What Jack Dorsey May Have to Say about Web 3
07 Feb 2022
Jack Dorsey is the co-founder and former CEO of Twitter, and one of the vocal public figures that support crypto, tweeting things like “Bitcoin will unite a deeply divided country and eventually the world”. But he is less supportive of the wider Web 3 movement which proposes a decentralized, user-owned alternative to the current Web 2 state of the internet.
It may be odd at first, but once you dig a little deeper, you’ll see that it’s not the theory of Web 3 that Jack rejects, but rather, the reality of how it is currently being built.
Two crypto camps
Jack’s Web 3 rejection is part of a battle of minds that has been going on for years in the crypto space.
On the one side, you have ‘crypto people’ that advocate for anything built on decentralized systems. This group expanded with the launch of Ethereum in 2014, and now includes all the Ethereum-killer communities that branched off the original smart contract project such as Solana, Luna, Avalanche, Fantom, and more. These are the same people that make up most of Crypto Twitter, led the DeFi boom in 2020, the NFT craze in 2021, and GameFi and DAO projects this year.
Smart contracts are the engine of all these applications and platforms, replacing centralized gatekeepers with self-executing code that enforce transparent irreversible transactions. These systems need utility tokens to work, which is why there are over 14K+ tokens currently trading in the crypto market. Web 3 is not a single application, but rather a much broader application of this design to the full online world we live in today. In a Web 3 internet world, applications would be decentralized, tied to blockchains, and populated with user-owned assets like NFTs across art, entertainment, gaming, social media, and more.

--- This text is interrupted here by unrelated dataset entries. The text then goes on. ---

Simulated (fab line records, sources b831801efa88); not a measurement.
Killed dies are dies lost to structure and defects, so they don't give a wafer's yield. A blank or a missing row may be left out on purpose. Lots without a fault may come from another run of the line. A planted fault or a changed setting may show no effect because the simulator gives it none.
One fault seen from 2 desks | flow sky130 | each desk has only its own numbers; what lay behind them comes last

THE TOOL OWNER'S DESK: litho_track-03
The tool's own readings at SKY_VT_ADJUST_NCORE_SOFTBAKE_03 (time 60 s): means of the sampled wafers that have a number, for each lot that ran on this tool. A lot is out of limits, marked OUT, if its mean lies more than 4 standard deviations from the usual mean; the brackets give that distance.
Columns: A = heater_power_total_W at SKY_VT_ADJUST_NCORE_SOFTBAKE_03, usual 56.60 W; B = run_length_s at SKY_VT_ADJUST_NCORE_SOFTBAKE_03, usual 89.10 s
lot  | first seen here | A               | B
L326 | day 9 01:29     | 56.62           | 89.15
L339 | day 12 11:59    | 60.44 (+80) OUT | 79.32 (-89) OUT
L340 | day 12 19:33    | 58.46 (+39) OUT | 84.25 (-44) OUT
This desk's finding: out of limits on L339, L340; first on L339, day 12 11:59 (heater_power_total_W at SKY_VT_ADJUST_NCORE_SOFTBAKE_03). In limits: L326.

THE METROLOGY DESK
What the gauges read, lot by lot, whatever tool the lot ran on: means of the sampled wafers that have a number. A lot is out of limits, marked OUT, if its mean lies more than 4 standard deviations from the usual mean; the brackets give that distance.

On the other side of this debate, are what we call the Bitcoin Maximalists, or the Maxis. This group firmly believes that the original cryptocurrency Bitcoin is the only real, legitimate decentralized currency, blockchain, and infrastructure. This camp tends to believe that most altcoins compromise too much on decentralization in favor of things like speed and convenience. While Web 3 and concepts like the metaverse still require exact definition, Maxis already know exactly what Bitcoin has to offer:
- Data security, you can’t hack the Bitcoin network
- Censorship resistance, anyone can use Bitcoin and nobody can stop you
- Privacy, but not necessarily secrecy
- Trustlessness, it all runs on code in a fully decentralized system
As a testament to its decentralization, it took years to reach consensus across miners to effect an upgrade like Taproot, and then even more time to actually implement the upgrade. And while some countries have banned Bitcoin mining and or trading, no country can stop the global Bitcoin network. In the eyes of Maxis, Bitcoin is the only ‘real’ blockchain as there is not a single centralized party that can be targeted or that can effect change unilaterally. That’s a different story than say, a stablecoin like USDC which is administered by Circle.
How this relates to Web 3
So you have two camps in the crypto world, one that experiments with this new technology seeking to democratize any and all applications, and another camp that says these new systems are not sufficiently decentralized to gain any real benefits of a real blockchain - and only stands to make the creators and financial backers of said projects rich.
Those firmly in the crypto camp rightly point out that much of what is currently being built and envisioned in the Web 3 space simply can’t be done using the Bitcoin blockchain. The bullet-proof security and decentralization of Bitcoin come at the cost of storage space and transaction speed. If you’re loading up your newest in-game NFT asset in the Sandbox, and it takes more than 10 minutes for the Bitcoin blockchain to confirm that you indeed now have a Snoop Dogg-themed jacuzzi, there won’t be many players lining up to join this glacial metaverse game.
Of course, Jack Dorsey would realize that. If the current infrastructure is not decentralized enough, and if Bitcoin as the only real blockchain is not fast enough, then there currently isn’t really a viable alternative route to realizing the vision of Web 3. So maybe this means Jack just doesn’t see the point of a half-baked somewhat decentralized Web 3 universe. It would either have to be scaled back significantly so that it could work on the Bitcoin blockchain, or abandoned altogether.
But perhaps trading NFT profile pics doesn’t have to be underpinned by the world’s most decentralized and robust cryptographic network - although some would argue that the Lightning Network or other second layers on top of Bitcoin could be suitable.
Maybe a system that is somewhat decentralized, and provides everyday users access to a slice of the financial pie, ownership of their assets and data, is still better than what we have today in Web 2. Even if that makes early investors like VCs incredibly rich in the process, it could still be an improvement and if anything, educate more people about the true value of the real, original, golden number 1, “no-country-can-stop-me-now” Bitcoin blockchain.